In Brief

Unpacking EU’s DAC7 Directive

November 3, 2021
Unpacking EU’s DAC7 Directive

On March 22, 2021, the European Council adopted EU Directive 2021/514 amending Directive 2011/16/EU on administrative cooperation in the field of taxation (DAC).

Member states have until Dec. 31, 2022, to transpose the DAC7 reporting obligation into their domestic law and are required to give effect to those provisions as of Jan. 1, 2023.

[For the latest updates and information on cross-border tax issues, visit our international tax resource page.]

What is DAC7?

Primarily, the DAC7 directive extends tax transparency rules to digital platforms by requiring (i) reporting platform operators to collect and report prescribed information on reportable sellers using their platforms for certain commercial activities, and (ii) EU member states to automatically exchange this information.

DAC7 is broadly aligned with the OECD’s Model Rules for Reporting by Platform Operators with respect to Sellers in the Sharing and Gig Economy, although the scope of reportable activities under DAC7 is wider.

The information reported is to be used by tax authorities for assessment of both income tax and value added tax (VAT).
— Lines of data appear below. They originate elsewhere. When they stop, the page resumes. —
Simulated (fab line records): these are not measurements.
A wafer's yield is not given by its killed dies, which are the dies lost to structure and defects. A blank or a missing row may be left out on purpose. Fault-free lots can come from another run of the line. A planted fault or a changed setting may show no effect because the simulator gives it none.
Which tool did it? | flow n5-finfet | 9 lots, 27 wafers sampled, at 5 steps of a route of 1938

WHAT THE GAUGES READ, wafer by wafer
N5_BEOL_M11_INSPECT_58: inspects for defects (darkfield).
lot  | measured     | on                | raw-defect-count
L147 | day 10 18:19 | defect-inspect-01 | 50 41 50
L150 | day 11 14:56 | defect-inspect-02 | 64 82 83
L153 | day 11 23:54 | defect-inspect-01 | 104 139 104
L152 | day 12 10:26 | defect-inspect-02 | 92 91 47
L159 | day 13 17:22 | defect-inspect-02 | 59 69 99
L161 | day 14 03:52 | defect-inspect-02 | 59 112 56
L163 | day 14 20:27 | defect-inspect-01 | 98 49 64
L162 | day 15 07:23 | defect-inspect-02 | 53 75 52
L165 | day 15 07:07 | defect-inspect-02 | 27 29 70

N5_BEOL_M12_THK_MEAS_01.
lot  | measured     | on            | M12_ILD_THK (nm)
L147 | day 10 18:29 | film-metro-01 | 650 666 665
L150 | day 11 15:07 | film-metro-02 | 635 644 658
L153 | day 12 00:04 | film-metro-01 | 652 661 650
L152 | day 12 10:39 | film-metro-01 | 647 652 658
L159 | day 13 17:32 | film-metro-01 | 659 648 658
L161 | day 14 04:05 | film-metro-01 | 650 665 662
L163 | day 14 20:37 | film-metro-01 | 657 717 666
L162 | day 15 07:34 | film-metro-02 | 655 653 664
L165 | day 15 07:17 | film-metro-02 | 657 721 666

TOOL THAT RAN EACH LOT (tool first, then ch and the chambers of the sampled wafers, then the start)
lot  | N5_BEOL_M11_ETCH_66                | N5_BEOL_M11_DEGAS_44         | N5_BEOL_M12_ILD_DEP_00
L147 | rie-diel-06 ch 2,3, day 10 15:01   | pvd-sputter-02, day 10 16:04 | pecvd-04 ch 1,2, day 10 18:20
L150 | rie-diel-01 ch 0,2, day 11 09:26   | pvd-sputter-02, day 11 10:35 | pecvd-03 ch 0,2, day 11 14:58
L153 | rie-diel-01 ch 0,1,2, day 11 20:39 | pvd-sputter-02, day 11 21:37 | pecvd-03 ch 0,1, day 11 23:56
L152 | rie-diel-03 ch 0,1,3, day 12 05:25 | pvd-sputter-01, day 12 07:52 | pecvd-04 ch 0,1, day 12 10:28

Who will be affected by DAC7?

DAC7 defines a digital platform as any software, including websites and mobile applications, that allows sellers to connect to other users to carry out a relevant commercial activity. However, platforms that only allow for the processing of payments, users to list or advertise, or that redirect or transfer users to a platform are excluded from the definition.

DAC7 reporting applies to operators of digital platforms who are tax residents in the EU, incorporated or managed in the EU, or have a permanent establishment in the EU, provided the platform is engaged in a relevant commercial activity.

Non-EU platform operators must also comply with DAC7 if they facilitate relevant activities of sellers who are residents in the EU or the rental of immoveable property located in the EU. Consequently, DAC7 impacts companies in the U.S. and around the world, and even those outside the EU will need to become familiar with its requirements.

What activities are covered by DAC7?

The relevant activities that trigger an obligation to report under DAC7 are:

  • rental of immoveable property, both residential and commercial, including parking spaces
  • provision of personal services
  • sale of goods
  • rental of any mode of transport

To apply, the activity must be carried out for consideration and may be cross-border or domestic. The rental of moveable assets, and peer-to-peer lending, do not currently fall under the directive. An important difference between DAC7 and the OECD Model Rules is that only DAC7 applies to the sale of goods (though the OECD has now presented an option to extend its Model Rules to sales of goods).


Whose information is DAC7 targeting?

Under DAC7, a reportable seller is an EU resident individual, company or legal arrangement, registered on the platform and carrying out a relevant activity. Non-EU residents renting out immoveable property located in an EU member state are also reportable sellers.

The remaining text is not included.